Mark Cavendish set a new British record for stage wins on the Tour de France when he sprinted to his fifth win of this year's Tour de France, and ninth overall, on the 19th stage Friday.
Cavendish, who rides for Columbia, held off green jersey rival Thor Hushovd of Norway with a wicked turn of pace in the final 200 metres of an uphill sprint after he had been led in by German teammate Tony Martin. Hushovd finished second while Germany's Gerald Ciolek of Milram took third on the 178km stage which began in Bourgoin-Jallieu and which failed, as anticipated, to produce a winning breakaway.
Cavendish admitted he was a little surprised to contend a bunch sprint, and was quick to pay tribute to his team.

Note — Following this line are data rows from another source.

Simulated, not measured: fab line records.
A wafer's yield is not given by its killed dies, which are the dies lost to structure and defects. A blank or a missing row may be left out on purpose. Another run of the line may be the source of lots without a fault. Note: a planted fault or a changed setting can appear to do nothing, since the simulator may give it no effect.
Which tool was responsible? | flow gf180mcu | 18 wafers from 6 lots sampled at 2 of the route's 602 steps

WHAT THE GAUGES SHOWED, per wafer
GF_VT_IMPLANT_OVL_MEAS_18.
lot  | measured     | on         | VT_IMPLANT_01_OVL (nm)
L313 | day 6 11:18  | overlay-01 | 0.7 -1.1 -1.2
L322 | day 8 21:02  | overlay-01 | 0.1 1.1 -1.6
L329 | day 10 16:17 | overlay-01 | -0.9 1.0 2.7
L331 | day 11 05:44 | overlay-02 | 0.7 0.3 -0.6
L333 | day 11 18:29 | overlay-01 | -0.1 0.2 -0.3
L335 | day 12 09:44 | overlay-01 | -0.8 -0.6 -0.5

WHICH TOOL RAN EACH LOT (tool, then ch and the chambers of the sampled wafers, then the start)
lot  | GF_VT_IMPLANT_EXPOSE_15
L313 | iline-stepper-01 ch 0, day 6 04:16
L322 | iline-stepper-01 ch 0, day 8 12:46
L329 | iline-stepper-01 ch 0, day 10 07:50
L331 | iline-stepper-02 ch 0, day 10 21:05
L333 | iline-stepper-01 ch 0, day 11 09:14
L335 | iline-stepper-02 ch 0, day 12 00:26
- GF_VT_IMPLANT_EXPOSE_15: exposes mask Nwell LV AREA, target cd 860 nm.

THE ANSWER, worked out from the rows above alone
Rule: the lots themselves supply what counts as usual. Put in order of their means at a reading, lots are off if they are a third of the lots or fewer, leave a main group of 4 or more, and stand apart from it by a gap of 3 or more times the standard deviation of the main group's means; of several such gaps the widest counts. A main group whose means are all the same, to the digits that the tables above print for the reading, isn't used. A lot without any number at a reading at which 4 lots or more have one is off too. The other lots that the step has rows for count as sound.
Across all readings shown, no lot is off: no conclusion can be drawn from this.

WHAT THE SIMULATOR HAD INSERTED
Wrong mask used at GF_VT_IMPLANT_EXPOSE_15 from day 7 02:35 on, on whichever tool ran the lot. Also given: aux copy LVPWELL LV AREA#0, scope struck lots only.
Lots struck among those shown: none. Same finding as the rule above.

"If today's stage was in the first week we'd have pulled for the sprint," said the 24-year-old 'Manx Express' who has now eclipsed the previous British record of eight stages held by former England great Barry Hoban.
"It was another amazing ride they (team) did. To pull that off the day before the Mont Ventoux shows they've got no egos."
Ahead of Saturday's 20th stage, which includes the 21.1km climb to the summit of the Mont Ventoux, Spaniard Alberto Contador of Astana retained the yellow jersey with a 4min 11sec lead on Luxembourg's Andy Schleck.
Third place overall, Lance Armstrong finished just behind the sprinters to close his gap to Contador by four seconds, although the American is still well off the pace of his teammate at 5:21.
Contador, who admitted he will take a "conservative" approach to defending his lead on Saturday, admitted it had been tough from the outset.
"It was a very difficult day with a very fast start because a lot of teams didn't have riders represented in the early breakaway," said Contador. "It was also very fast on the climb because a lot of teams wanted to drop Cavendish off the back."
Alberto Contador speaks before the stage
With the summit of the third climb, rated category two and 14km long, 15km from the finish this stage was not expected to produce a bunch sprint. But despite the peloton's efforts to shake Cavendish on the Col d'Escrinet, he held on for grim death, got over the top and soon put his teammates to work chasing down a two-man break.
Cavendish admitted it had been a hard day at the office, but one that was made easier by his team.
"Rabobank probably didn't think I'd get over the climb, that's why they pulled full gas. It was really grim near the top of that climb," said Cavendish. "I set the top of the climb as my finish line and anything after that was a bonus. Having my teammates there isn't going to make me get over the climb but it certainly stops me giving up."
The rush for the line between Hushovd and Cavendish
After a nervous start a 19-man group which included pre-race contender Cadel Evans of Silence finally managed to escape the peloton and went on to build a lead of nearly three minutes. However several teams, notably the Rabobank team of sprinter Oscar Freire, began chasing and, on their way to an impressive average of over 46.31 km/h for the day, the breakaway was brought to heel prior to the final climb.
Frenchman Laurent Lefevre of Bbox attacked near the top and he was soon caught by Italy's reigning world road race champion Alessandro Ballan of Lampre but Ballan, after another solo attempt, was caught 1km from the finish.
Hushovd, wearing his green jersey for the points competition, was tight on Cavendish's wheel but the Isle of Man sprinter was benefiting throughout on the slipstream of Martin.
Once the German peeled off Cavendish pummelled the pedals and Hushovd, pulling what appeared to be a bigger gear, could do little as he had to settle for second.
His 30-point lead over Cavendish is now down to 25, meaning their battle for the green jersey will likely be fought Sunday on the Champs Elysees.